You know, I could write a whole blog post about this—and I might—but I think we need to start addressing the very likely possibility that the entire thesis that “UI should get out of the way” and “apps should focus on content” is wrong.
Apps aren’t just for looking at photos or videos. They’re for navigating through these things, organizing them, editing them. The tools to do those things should not get out of the way. They should be clearly defined and separate from the content.
The problem is not the introduction of glass as an element of the visual design language. If used as the Dock background alone, it would be totally fine! But because someone said “UI should get out of the way” and no one challenged it—instead of content literally being the focus, Apple has to intentionally put content out of focus (blurring) to make the glass elements visible. They have to put a gradient behind the glass so you can see it. That should’ve been the “oh, it doesn’t work” moment.
But here we are with a new visual design language that somehow manages to compromise on both the content area and the UI.
I’m living on macOS Tahoe and I’m here to tell you that the apps that are a pleasure to use are the ones that haven’t adopted Liquid Glass (in essence... all the third-party apps.)

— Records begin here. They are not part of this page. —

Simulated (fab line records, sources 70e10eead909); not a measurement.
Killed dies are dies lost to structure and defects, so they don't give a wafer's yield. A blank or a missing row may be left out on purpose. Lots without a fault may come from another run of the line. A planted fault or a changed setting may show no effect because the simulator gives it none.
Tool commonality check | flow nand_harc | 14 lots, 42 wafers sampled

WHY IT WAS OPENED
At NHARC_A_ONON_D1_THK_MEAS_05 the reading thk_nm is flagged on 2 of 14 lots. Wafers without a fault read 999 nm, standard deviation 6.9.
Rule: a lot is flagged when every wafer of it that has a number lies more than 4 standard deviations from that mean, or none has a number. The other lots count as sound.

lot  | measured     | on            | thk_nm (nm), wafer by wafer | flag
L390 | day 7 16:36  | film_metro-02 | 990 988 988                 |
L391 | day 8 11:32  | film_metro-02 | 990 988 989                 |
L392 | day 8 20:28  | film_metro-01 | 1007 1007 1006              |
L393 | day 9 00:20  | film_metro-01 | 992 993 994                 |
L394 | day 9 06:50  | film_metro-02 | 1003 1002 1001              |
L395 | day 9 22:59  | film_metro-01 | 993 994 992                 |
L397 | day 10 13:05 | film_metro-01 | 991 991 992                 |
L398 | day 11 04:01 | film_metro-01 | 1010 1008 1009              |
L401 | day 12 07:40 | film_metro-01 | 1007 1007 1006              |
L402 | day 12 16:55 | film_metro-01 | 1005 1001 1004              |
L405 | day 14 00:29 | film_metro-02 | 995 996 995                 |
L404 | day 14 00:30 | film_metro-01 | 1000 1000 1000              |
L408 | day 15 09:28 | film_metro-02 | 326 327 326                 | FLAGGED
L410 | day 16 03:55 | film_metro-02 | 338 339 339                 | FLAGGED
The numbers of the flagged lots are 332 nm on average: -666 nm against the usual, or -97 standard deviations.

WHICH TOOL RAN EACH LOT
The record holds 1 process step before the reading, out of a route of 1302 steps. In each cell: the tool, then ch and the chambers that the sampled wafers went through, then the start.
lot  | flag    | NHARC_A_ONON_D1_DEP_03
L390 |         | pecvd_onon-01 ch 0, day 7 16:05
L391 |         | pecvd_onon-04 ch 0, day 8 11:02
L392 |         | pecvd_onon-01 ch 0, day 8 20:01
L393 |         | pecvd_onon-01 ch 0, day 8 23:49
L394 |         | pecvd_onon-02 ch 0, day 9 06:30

This should be a blog post. But I need to collect my thoughts and write it all better. So consider this a beta version. lol
I'm taking away a lesson from this: UI should be visually apparent such that it is easily found and recognized when needed. The user needs UI to interact with the content, so why shouldn't it have a distinct presence?
UI usually shouldn't be so flashy that it draws attention away from the content, but simultaneously it should not fade into the background and become illegible. Somehow Apple seems to be missing the mark on both of these points.
Using the AVP as a point of inspiration for the UI of their other OSs is a big mistake I think. It's more of a neat science project than a successful product.